Change computer vision suggestions to only above species level

tony_wills · March 17, 2019, 9:37pm

Change the actions of the computer vision AI to never suggest an identity to species or below. eg to only sub-genus level or above.

In scientific terms I am suggesting that the auto identification’s precision (ie to species level) exceeds its accuracy in many cases. The problem this causes is that it promotes observations to ‘research’ grade with only one ‘real’ subsequent ID.

An alternative would be to not count ‘automatic’ IDs towards ‘research grade’. (And I don’t accept the suggestion that all IDs are chosen by the person clicking on the auto suggestion, and therefore they are not AI identifications :-).

The AI/computer vision is a fantastic tool, but instead of helping in getting rid of poor initial IDs or lots of ‘unknowns’ and helping the community, it appears that it often results in more work in correcting wayward IDs, or perhaps worse posting of incorrect ‘research’ grade identifications. (eg see https://forum.inaturalist.org/t/create-separate-accounts-for-students-assigned-to-use-inaturalist). AI suggestions to genus level would still help decrease the number of ‘unknowns’ without the existing side effects.

–Tony

charlie · March 17, 2019, 9:40pm

I think that really depends on taxa. For plants where there are huge and diverse genuses it would make the algorithm mostly useless. And genus might actually be harder than species since it’s often defined by obscure flower parts or what not. As for not making the suggestions research grade that’s an interesting idea. I’ve often wondered about maybe running the algorithm automatically on everything but displaying it differently and not having it influence community ID at all. It could still be searchable and experts on taxa could scan those too. Just a thought. One could also just make it more conservative, equivalent to how it works on Seek.

But yeah if it was genus only I don’t think I’d personally ever use it.

tony_wills · March 17, 2019, 9:51pm

I was thinking it would just do its identification process as usual, but then only suggest the genus of the species it would otherwise suggest.

Maybe only do the genus level ID for initial uploads, then offer more suggestions to people adding IDs subsequently.
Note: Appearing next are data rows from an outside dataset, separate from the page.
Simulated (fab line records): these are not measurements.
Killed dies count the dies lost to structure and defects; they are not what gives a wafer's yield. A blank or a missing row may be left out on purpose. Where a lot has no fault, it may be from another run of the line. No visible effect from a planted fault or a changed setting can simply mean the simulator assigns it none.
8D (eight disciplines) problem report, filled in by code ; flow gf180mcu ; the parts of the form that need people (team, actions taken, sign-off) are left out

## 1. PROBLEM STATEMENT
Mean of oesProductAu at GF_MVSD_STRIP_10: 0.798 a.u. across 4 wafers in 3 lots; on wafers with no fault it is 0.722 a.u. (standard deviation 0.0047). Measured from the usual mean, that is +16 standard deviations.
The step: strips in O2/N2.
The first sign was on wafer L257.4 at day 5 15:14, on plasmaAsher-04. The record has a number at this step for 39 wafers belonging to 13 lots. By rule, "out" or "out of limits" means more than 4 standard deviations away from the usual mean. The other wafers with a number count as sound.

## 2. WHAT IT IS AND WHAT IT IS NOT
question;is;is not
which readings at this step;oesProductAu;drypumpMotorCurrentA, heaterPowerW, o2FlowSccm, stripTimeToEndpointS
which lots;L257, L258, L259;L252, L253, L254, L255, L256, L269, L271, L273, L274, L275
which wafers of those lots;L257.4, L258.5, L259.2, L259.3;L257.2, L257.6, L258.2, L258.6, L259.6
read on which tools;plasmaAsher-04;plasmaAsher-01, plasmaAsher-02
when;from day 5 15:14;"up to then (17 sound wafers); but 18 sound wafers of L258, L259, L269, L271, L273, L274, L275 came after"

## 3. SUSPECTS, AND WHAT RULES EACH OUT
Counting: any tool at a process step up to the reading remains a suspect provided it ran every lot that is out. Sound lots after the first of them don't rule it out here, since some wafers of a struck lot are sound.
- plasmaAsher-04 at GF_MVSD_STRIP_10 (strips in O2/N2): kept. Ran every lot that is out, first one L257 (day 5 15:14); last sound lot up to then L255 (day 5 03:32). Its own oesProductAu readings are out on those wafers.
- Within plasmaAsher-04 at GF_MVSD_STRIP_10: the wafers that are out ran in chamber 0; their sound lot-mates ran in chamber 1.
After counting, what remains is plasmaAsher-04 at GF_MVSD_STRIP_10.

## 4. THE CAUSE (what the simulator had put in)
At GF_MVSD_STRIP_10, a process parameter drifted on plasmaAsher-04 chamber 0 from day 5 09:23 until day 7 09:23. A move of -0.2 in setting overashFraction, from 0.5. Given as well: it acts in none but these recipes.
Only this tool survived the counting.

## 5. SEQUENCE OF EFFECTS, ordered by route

jciv · March 17, 2019, 11:13pm

As a new user, the AI was the best part of iNatualist. You can often get answers in seconds in the field if you want. I had heard of iNaturalist and used it once before, but I was not interested in it till I found out about that feature.

If computer vision isn’t allowed to do species level identification, I think it will discourage a lot of new users. I agree in many cases this would eliminate mistakes. But for really well documented species, by now the AI should be pretty well trained. Many common birds and butterflies when narrowed down by location seem like they should be pretty reliable.

I disagree with the idea that IDs chosen by the person clicking on the auto suggestion shouldn’t count. I can’t remember the names or spellings of all the species I might post. I click the Auto Suggest box, if it gives me a good result, I click the species or genus. Otherwise, I type in the Class. It is a time saver. Doesn’t mean I am relying only on the AI. Many of my observations would never reach Research Grade if my AI assisted IDs are not counted. There aren’t many people IDing spiders in South Texas. I am lucky when I can get any agreement even to genus.

There has to be a balance between ease of use and accuracy to get new users to stick with iNaturalist. I don’t think genus level IDs is going to do that. I see so many people try iNat and never get IDs (because they leave their stuff as Unknown) so they don’t stick with it. People like quick answers.

mtank · March 17, 2019, 11:33pm

I think the system is pretty good as it is. The main problem is that people will accept the auto-suggested ID when even with a cursory look at the species page, it’s obviously a different species.

Maybe the best compromise is that you should need to click through the information page (with its larger image), or a custom confirmation/comparison page before you can accept the auto-ID at species level (or maybe at any level).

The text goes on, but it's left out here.